And then, I started to choose it. And then, I started to find places to insert it, because it felt good. To be clear, most of this exploration of play and goofiness I did in the quiet of my home, alone. That is what it took to feel safe enough to be uncomposed, undefended, not grown, childish. And once able to embrace my young, naïve, curious, imaginative, playful self, I could undertake a new journey of discovery. Silliness was the most delicious of gateway drugs to a somatic, full bodied, lived, rediscovery of the world, with all the years of self-work, ready to have joyful life breathed into it.

Psychedelics share a common denominator of disrupting default mode processing and providing increased neuroplasticity/mental fluidity, allowing for novel thought pathways. A somewhat unique quality of the psychedelic effect of ketamine is a simultaneous somatic lowering of psychological defense mechanisms. Defenses can be tricky things, of course. Wildly self-protective during the years we build them to defend against real live dangers in our physical and psychic worlds, they become the barriers/resistors to self-actualization. Ketamine helps us kindly set them to the side, still known entities to be considered but no longer the handcuffs tying us to the past.

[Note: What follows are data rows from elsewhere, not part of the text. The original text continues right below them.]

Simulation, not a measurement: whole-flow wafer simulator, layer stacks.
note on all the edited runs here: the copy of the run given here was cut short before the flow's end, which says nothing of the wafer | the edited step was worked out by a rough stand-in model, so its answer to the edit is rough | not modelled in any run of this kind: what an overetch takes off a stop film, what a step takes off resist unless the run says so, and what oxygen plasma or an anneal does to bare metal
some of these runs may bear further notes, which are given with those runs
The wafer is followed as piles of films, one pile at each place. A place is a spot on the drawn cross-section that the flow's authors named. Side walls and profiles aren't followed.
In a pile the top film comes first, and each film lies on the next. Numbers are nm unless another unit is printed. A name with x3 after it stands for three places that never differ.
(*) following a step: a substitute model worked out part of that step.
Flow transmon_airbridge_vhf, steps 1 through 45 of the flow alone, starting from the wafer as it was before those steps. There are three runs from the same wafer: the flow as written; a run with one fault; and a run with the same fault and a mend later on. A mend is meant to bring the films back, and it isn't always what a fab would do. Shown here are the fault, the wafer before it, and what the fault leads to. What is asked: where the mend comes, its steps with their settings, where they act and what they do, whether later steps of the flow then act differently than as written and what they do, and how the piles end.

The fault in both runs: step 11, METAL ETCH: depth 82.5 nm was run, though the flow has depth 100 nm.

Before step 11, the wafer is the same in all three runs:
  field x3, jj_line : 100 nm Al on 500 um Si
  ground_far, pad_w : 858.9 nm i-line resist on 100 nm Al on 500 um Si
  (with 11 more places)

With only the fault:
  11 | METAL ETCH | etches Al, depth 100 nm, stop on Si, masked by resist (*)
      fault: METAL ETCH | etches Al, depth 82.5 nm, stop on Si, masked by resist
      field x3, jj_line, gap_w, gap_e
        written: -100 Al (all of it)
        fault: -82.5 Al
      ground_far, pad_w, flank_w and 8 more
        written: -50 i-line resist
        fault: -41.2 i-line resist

Silliness Is a Gateway Drug

You don’t need ketamine or ketamine-assisted psychotherapy to find silliness (though they might help)! Silliness can be easy to find if you can open to it.

Have a deep thought? Sing it. Put it to a dance move. Walk around your space saying the deep thought over and over in different silly or powerful or kind voices. “I really am good enough”. “I am f*-king good enough”. “You know who is fine? Me”. “I am totally pulling it off enough”. “In fact, I could be killing it”.

Have pets or other things like plants or pictures you like to talk to? Be goofy with them. They can't judge you. You will hear them judging you, but you will know 100% that you are hearing only your inner critic and have to face just how much you won't let yourself have a little fun. If you find out that you can't let yourself have a little fun at home by yourself because of an inner critic, you will be one massive step closer to dismantling you internal prohibition against joy.

Who knows. You may end up laughing, or crying, but you will be alive, and you won’t be stuck in your old, repetitive, boring, stuck narrative. Give it a go. Play.